Speeding up Business Analytics Using In-Memory Technology
New challenges
Businesses have always used data and analytics for improved business decisions. As the new age of the IOT (Internet of Things) approaches, businesses are experiencing exponential data growth and the challenges that come along with managing large data sets. At the same time, tools like Power Pivot democratize data access to these large data sets across the whole business. As more employees have access to these large data sets, the analytics queries asked by these employees tends to be more ad-hoc rather than queries easily answered by pre-aggregated cubes. In-Memory analytics improvements in SQL Server 2016 addresses these new challenges by providing significant data compression and speeding up analytics query performance up to 100x.
Common configuration
Traditionally, customers have modeled the data using multidimensional online analytical processing (MOLAP) with pre-aggregated data or with Tabular Model and the source of data in the database with periodic ETL (Extract, Transform and Load). The picture below shows a typical deployment using SQL Server for relational DW and SQL Server Analysis Server (SSAS) for data modelling.
For both MOLAP and Tabular models the analytical queries run inside SSAS as shown by the blue box. This allows customers to gain the best analytical performance, even when their data sources are slow, but this approach has some challenges as described below.
- Cube Processing: The data needs to be refreshed and aggregated periodically.
- Data Latency: Data is as fresh as of the last refresh cycle. For many businesses, this is increasingly unacceptable. They want the ability to run analytics immediately after the data has been loaded.
- Very Large Database Support: For massive data warehouses, it may not be feasible to load the data to a separate BI server due to resource and time limits.

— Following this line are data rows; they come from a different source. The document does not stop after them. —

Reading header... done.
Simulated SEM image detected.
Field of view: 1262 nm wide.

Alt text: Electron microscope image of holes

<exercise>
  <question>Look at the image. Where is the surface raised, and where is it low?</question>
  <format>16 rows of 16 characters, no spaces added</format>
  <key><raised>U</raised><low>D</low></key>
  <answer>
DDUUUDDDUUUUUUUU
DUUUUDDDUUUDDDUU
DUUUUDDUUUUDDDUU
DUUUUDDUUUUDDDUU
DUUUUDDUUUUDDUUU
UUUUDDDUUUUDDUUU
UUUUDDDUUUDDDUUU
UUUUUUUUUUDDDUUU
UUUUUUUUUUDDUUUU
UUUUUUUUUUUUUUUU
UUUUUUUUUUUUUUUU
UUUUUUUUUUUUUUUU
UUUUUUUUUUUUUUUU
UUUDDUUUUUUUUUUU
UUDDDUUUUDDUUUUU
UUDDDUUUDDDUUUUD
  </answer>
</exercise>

In-Memory Analytics addresses these challenges by leveraging updateable clustered columnstore index (CCI) available since SQL Server 2014. Clustered columnstore indexes (CCIs) store the data in columnar storage format as shown below storing each column independently. The two key benefits of storing data in columnar storage are:
- All values of a column are stored together, and they can be compressed really well, typically 10x. This can not only reduce the storage footprint significantly, but reduces the IO/memory usage proportionally and improve the performance of analytics queries.
- Only the columns referenced in the query are read into the memory, which further reduces both IO and memory needed. This further improves the performance of analytics queries.
SQL Server executes queries on columnstore index in a special batch mode that processes set of rows together for execution efficiency. For example, when aggregating total sales for a quarter, SQL Server can aggregate around 1000 values together instead of aggregating one value at a time.
With the combination of reduced IO and BatchMode processing, analytics query performance can see up to a 100x improvement. The compression achieved and query performance will vary with workloads. Here are couple customer case studies with the usage of clustered columnstore index with SQL Server 2014. Customers can expect to get better query performance with columnstore indexes in SQL Server 2016.
- Nasdaq OMX Group
- Eastman Chemical Company
Recommended configuration
Column store indexes remove the necessity of pre-aggregating data for reporting queries, allowing configurations as shown in the picture below.
When compared with previous configuration, Analysis Services can be configured to use either ROLAP (Multi-Dimensional) or DirectQuery Mode (Tabular) mode that sends the query directly to SQL Server with data as clustered columnstore index which with 10x data compression and up to 100x speed up in analytics query processing, can reduce storage requirements significantly and eliminate the need to pre-aggregate the data for many workloads. This means the data is available for analytics immediately after it is loaded through ETL. Another point to note that SSAS Tabular (DirectQuery) mode has been improved in SQL Server 2016 to generate better queries that can give order of magnitude query performance over SSAS 2014.
Migrating workload to use columnstore index
To add a column store index, simply execute the following command, dropping the existing columnstore index if it exists. Also, with columnstore indexes, you may not need some of the other indexes so you can consider dropping them.
Create clustered columnstore index <index-name> on <table>
with (drop_existing=ON)
Changes in SQL Server 2016
SQL Server 2016 has significant advancements over SQL Server 2014 for In-Memory analytics. Some highlights are functionality (e.g. ability to create traditional nonclustered indexes to enforce PK/FK constraints, performance (e.g. addition of new BatchMode operators, Aggregate pushdown), Online index defragmentation, and supportability (e.g. new DMVs, Perfmon counters and XEvents).
Recommendation
We recommend using Clustered columnstore Indexes (CCIs) for all Data Warehouse workloads. It is available in Enterprise Edition in SQL Server and in Azure SQL Database. It will benefit you in all configurations with or without Analysis Server or with any other third party visualization tools.